Information under sec. (a) requires a warrant, and information under sec. (b) does not. Historical cell site information are the records that track individuals’ location, and would seem to fall under “in electronic storage” terms. It would seem broader information falls under sec. (a), as it includes broader terms of “in electronic storage”. Following that reasoning, broader information likely includes cell phone site and location records, requiring a warrant for that information. However, law enforcement is not currently obtaining a warrant for such information. They often seek overbroad information, reaching beyond the scope of sec. (b). They may even fail to cite the correct statute in their applications to avoid obtaining a warrant.

Look for overbroad and overreaching applications when location records are being used.

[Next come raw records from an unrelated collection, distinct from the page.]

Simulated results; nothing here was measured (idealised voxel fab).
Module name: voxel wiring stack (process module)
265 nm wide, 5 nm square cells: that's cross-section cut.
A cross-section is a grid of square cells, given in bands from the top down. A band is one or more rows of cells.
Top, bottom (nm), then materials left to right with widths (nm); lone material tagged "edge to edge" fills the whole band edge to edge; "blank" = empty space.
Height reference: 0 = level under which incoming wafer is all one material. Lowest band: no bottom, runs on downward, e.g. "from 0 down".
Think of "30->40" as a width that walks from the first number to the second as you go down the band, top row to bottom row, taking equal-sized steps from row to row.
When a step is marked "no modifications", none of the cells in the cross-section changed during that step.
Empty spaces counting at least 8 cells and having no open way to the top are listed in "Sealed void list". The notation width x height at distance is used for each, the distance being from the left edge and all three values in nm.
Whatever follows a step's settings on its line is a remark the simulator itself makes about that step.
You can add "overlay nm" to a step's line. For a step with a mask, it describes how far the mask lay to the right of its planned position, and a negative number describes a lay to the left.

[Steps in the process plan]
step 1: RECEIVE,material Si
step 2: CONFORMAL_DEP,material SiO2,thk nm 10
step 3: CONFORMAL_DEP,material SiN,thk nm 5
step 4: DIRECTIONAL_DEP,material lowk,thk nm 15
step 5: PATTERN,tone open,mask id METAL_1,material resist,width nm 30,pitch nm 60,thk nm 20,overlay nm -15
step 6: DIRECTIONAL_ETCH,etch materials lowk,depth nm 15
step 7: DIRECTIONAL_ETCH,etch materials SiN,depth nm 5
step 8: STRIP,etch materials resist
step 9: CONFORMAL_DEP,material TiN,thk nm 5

Applications for information often request information beyond the scope of sec. (b)’s “information about a customer’s use of the applicable [electronic communications] service.”[xvi] They could list every possible cellular phone and internet service provider as potential carriers of the information sought; request email and IP address information, network and routing information, and cell site information.

Again, it is important to view the applications for this information to make sure law enforcement is doing its due diligence to determine the type and scope of information they seek, and not merely on phishing expeditions. A higher standard of scrutiny through a warrant should be applied when law enforcement is seeking vast amounts of private information.

Further, subsection (b) deals with identity and a single customers’ use of service. This section is focused on one individual’s wireless service. It does not indicate that other people’s information may be gathered with the lower standard for law enforcement. As soon as law enforcement starts to gather other people’s information, they are obtaining information under subsection (a), requiring a warrant. Otherwise, law enforcement could obtain information about any and every individual that ever came in contact with the number subject to the search, through outgoing and incoming calls and texts, website visits, and/or emails. If this were allowed, law enforcement could conceivably find a political campaign email sent to a subscriber’s email address connected to his or her phone; and, without looking at the content of the email, be connected to a candidate’s entire distribution list, without ever requesting a warrant. This was not likely the intent of the legislature by including subsection (b). In order to protect citizens’ rights, law enforcement should be required to show probable cause for this type of information.

Make sure law enforcement’s citations justifying their applications are correct.

Often, law enforcement may cite to the wrong section as justification for their warrantless searches. For example, they often rely solely on federal statute and law. If they do not cite which section of the Texas statute they are relying on, the intentions of the Texas legislature and protections of the Texas constitution are lost. Applicable Texas statutes exist and law enforcement should be kept accountable in classifying their searches to adequately determine the warrant requirement.

Texas recognized a higher expectation of privacy in cell phones before SCOTUS.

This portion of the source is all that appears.